With UNLV welcoming a new coaching staff, Ash had little use watching Rebels game film. Since UNLV hired Montana coach Bobby Hauck, Ash instead spent a good deal of time studying film of the Grizzlies.
"There were a lot of unknowns going into that game," Ash said. "It was a slightly different offense than we were ready for, so there was a lot of scrambling on the sideline, trying to get things corrected and make adjustments."
Hampered by turnovers and uncertainty early, the Badgers took only a three-point lead into halftime against the lowly Rebels, who finished 2-11 last year. Wisconsin finally exerted its will in the second half en route to a 41-21 victory.
Ash hopes the Badgers will be better prepared for UNLV this time around when the two teams meet on Thursday – college football's opening night – at 7 p.m. at Camp Randall.
" Hopefully, going into this game, we'll have a little bit better idea of what they're doing," Ash said. "You never know. First game is always a big test just to see what they're going to come out and do."
Statistically, UNLV's offense is highly unimpressive. The Rebels ranked 118th out of the 120 Division I-A teams in total offense (274.2 yards per game) last season. But with UNLV returning its leading rusher and top two receivers, Ash thinks the Badgers could have their hands full.
"They've got a good group of skill players. They really do," Ash said. "It's probably the strength of their team."
Tim Cornett rushed for 546 yards as a true freshman a year ago and became the first Rebels player in 16 years to score four touchdowns in a game in UNLV's win over Wyoming last November. Senior wideouts Phillip Payne and Michael Johnson combined for 91 catches and 1,260 receiving yards in 2010. Payne needs just six touchdowns to pass Henry Bailey, who caught 24 between 1991 and '94, for the school record.
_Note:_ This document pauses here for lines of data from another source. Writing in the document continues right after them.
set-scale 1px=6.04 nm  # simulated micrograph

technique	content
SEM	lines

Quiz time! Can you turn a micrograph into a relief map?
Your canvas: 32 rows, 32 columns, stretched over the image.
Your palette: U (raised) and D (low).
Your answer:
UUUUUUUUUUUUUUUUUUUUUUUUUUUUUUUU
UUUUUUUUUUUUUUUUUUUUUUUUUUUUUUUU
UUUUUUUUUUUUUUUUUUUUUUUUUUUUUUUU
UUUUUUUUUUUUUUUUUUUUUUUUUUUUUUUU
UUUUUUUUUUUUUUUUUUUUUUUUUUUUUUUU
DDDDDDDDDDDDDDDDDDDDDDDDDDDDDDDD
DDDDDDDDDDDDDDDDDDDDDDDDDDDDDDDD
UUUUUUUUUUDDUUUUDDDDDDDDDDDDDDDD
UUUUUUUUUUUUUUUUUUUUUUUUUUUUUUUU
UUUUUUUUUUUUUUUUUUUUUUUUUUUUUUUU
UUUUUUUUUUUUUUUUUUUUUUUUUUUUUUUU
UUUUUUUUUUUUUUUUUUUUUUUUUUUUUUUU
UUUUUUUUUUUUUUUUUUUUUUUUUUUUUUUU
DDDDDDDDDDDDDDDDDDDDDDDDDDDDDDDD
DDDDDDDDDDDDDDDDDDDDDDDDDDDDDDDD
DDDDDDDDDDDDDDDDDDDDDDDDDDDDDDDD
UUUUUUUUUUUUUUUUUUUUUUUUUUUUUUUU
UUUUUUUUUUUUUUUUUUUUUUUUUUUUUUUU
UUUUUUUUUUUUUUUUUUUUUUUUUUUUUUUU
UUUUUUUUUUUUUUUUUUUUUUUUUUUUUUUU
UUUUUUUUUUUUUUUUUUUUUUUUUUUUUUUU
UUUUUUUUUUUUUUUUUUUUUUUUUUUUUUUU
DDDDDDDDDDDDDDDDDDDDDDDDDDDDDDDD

While Wisconsin held Johnson to just two catches for nine yards last season, he responded with 16 catches for 270 yards over his next three games. He caught eight passes for 138 yards, both career highs, in the Rebels' victory over New Mexico last September.
"They have certain weapons on the team that can definitely hurt any team in the country," senior cornerback Devin Smith said. "They definitely have good players, good athletes. They're just a team that we're going to have to be ready and prepared for. You don't know exactly what they're going to come out with, but we just have to be ready regardless."
While Wisconsin's record-setting offense received most of the attention in 2010, the defense quietly went about its business.
The Badgers ranked in the top 30 nationally in points per game (20.5), total yards per game (323.5) and passing yards per game (191.8). Behind defensive end J.J. Watt, a second-team All-American, the Badgers surrendered the fourth fewest rushing touchdowns (7) in the country.
"We definitely have something to prove this year," said Smith, who served as the team's nickelback in 2010. "We just want to go out there and be one of the best defenses in the country. That's just every single play, having the opponent fear us. That's what we really have in our mindset this year."
After being named Big Ten Freshman of the Year in 2009, Borland suffered a season-ending shoulder injury in the team's Sept. 18 victory over Arizona State.
Knee injuries have forced Taylor to miss time each of his first two years in the program. Despite the challenges, Taylor still managed to earn All-Big Ten honorable mention last year.
"Hopefully, they're both out there and healthy on game day, come this Thursday, and hopefully out there playing well and doing some good things for us," Ash said of Borland and Taylor. "We're excited to see what they can do. Chris has just missed so much football and we're excited to get him out there in a game and watch him play."